I could not more highly recommend his books.
That's the opening quote. The author suggests that if your reaction was less extreme than Vonnegut's, and you started working out an answer, then his book is probably for you! I've enjoyed his other books, about srqt(-1), and Euler's Formula, so I tried out this one.
The book has sample tricky problems involving boundary conditions, electric circuits, chaos theory, differential amplifiers, heat transfer, n-body problems, and predator-prey equations. These are all explained well.
Unfortunately, the book isn't really cutting edge. For example, page 329, on zeros of the Riemann Zeta function: "Trillions of complex zeros have been calculated since 1859, and every last one of them does indeed have a real part of 1/2." The actual story is more recent. The Zetagrid project calculated 935.7 billion nontrivial zeros by the year 2004. Xavier Gourdon then found a much faster method, and calculated the first 10 trillion zeros that same year.

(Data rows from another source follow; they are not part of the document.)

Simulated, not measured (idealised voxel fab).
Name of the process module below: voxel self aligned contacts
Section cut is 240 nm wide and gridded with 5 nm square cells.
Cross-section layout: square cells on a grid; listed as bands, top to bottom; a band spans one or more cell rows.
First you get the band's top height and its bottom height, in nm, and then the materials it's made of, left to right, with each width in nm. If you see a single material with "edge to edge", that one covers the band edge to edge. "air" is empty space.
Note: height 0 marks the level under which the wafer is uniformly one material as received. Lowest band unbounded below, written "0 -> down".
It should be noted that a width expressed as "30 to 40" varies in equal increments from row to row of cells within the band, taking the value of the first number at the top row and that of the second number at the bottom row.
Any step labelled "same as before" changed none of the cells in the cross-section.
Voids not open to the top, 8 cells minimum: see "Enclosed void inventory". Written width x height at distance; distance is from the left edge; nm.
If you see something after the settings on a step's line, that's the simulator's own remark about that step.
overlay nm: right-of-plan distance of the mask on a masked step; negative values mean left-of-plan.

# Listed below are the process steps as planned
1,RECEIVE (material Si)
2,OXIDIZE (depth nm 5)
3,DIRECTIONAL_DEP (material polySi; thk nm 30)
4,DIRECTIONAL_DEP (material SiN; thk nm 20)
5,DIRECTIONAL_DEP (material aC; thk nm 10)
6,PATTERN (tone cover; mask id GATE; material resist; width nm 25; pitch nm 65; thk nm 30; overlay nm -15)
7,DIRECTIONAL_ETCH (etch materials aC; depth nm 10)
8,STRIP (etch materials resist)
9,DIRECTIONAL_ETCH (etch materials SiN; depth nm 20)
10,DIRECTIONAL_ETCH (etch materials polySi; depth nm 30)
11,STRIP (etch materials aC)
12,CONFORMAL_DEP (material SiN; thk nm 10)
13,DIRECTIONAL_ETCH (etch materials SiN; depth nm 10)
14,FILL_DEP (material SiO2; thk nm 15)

The computers of today are roughly a billion times more powerful than computers of 1980 or earlier. Most of the book deals with problems solved by computers 1940-1980. Myself, I looked at the Mrs. Perkins Quilt problem, which involves cutting a square into a minimal number of smaller squares. I brought very little new to the problem, using the same 1940's methods as the author describes in his book Mrs. Perkins's Electric Quilt. However, I had a *hundred trillion* times as much computer power. Their old programs on my 2009-era computer vastly extended the known results. Any problem subject to computer attack that hasn't been seriously studied in the past 20 years will yeild new results to anyone using a modern computer.
I just reviewed How to Fold It, and in that book five college students and their programs found new discoveries on what could be folded from the Latin cross.
Number-Crunching is good enough to recommend, but a follow-up book that only has stunning number-crunching results from the last decade would be appreciated.